Late antique studies is now transitioning into its middle age. This field was begotten between the late 1950s and the early 1970s with the publication of H.-I. Marrou’s revised Saint Augustin et la fin de la culture antique, A. H. M. Jones’ The Later Roman Empire, and Peter Brown’s The World of Late Antiquity. During the subsequent decades the field has flourished beyond all expectations. Now it seems to be passing through a phase of retrospection, and sometimes even regret over some developments. One sign of such introspection is the series of recent books and articles celebrating the anniversaries of earlier books and articles in the field, mostly by Peter Brown. Another is the publication, or impending publication, of Guides, Handbooks, and Companions that try to survey the entire enterprise. Yet another is the recent publication of vast narrative histories that focus in particular on the transition to the barbarian kingdoms of western medieval Europe…. Late antique studies has apparently paused for a moment to take stock of its many accomplishments.
He continues with a more specific criticism of Mitchell’s vision of late antiquity:
…scholars should think hard about the value of the interpretive viewpoint and organizing framework of Mitchell’s book. Since its emergence as a scholarly field, one of the attractions of late antique studies has been its capacity for the intermingling of disparate topics and approaches. Once late antiquity had the potential to become the sort of holistic history that the Annalistes used to dream about. Politics, religion, family, culture, warfare and frontiers, literature: once it seemed possible to develop a unified field theory for all these different aspects of Mediterranean and Near Eastern society. In contrast, these days scholarship on late antiquity seems to be disintegrating in different directions. The center cannot hold, and the increasing fragmentation has led to the appearance of niche subfields that vigorously defend their turf. Two subfields in particular, one long-established and very large, the other quite new and still small, have yet to be fully integrated in late antique studies. Scholars of patristic studies have long kept themselves separate, with seemingly limited interest in the comparative studies or theoretical viewpoints that might imply that Christianity should be studied like other religions. The strongly theological and devotional scholarship of traditional patristic studies has instead become a parallel universe to late antique studies. Scholars committed to postmodern approaches, such as Foucauldian and feminist interpretations, likewise often sacrifice social and cultural contexts in favor of a reliance on transcendent ideological truths.
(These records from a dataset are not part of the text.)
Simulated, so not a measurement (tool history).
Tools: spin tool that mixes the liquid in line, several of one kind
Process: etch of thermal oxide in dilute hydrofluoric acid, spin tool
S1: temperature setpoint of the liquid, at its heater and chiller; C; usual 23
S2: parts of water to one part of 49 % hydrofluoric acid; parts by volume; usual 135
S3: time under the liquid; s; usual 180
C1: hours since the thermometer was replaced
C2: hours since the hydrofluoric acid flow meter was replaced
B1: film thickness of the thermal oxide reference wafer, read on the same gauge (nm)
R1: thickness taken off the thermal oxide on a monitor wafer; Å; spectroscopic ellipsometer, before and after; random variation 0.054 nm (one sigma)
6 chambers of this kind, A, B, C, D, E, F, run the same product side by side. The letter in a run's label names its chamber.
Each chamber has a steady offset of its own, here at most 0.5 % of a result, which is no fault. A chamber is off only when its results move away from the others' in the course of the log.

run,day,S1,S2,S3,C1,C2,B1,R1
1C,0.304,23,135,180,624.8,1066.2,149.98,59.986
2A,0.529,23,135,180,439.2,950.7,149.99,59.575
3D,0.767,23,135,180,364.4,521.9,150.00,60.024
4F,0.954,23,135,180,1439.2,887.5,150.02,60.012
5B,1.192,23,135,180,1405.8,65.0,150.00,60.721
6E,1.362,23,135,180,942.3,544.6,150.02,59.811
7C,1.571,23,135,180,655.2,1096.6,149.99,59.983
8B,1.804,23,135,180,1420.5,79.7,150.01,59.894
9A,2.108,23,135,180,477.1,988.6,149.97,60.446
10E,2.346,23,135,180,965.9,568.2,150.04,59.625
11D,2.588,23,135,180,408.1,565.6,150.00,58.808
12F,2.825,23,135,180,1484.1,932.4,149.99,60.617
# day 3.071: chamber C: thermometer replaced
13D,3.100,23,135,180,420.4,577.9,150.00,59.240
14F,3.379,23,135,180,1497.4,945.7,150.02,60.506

These are good points. And perhaps what is true for ‘patristric studies’ and ‘critical theory’ in this case is also true to some extent for archaeology. The kind of political history that Mitchell mainly presents is rarely compatible with the type of material that archaeologists dig out of the ground. To be fair, Mitchell has wide experience with fieldwork in Asia Minor and includes more archaeological material in his book than some other historians would. But there is still a discrepancy and at times uneasy dialogue between the ‘top view’ of his historical narrative and the ‘bottom view’ of the archaeology. From this perspective, late antique archaeology potentially faces the danger of being sidelined from the mother discipline of ‘late antique studies’. The challenge, then, is for everyone in the field of ‘late antique studies’ to think at multiple scales and to critically revisit old paradigms – in much the same way that the field was originally formulated. A good example that it is possible to integrate the two approaches in a coherent narrative is found in Neil Christie’s recent book on late antique Italy (2006). As Van Dam concludes in his review of Mitchell’s late antique history:
…an opportunity to offer a new survey of the later Roman empire is also an opportunity to imagine how a new history might be written. Political and military history should be yet another aspect of cultural studies, not a rival or an alternative, and the primary evidence and the ancient witnesses cannot “speak for themselves” (xiv) until they have been translated into modern interpretive paradigms. Rather than merely having its traditional contours updated with recent bibliography, the framework of late Roman studies would significantly benefit from being reconfigured into entirely new and thoroughly contemporary thematic patterns.
Neil Christie. 2006. From Constantine to Charlemagne. An Archaeology of Italy, AD 300-800. Aldershot: Ashgate.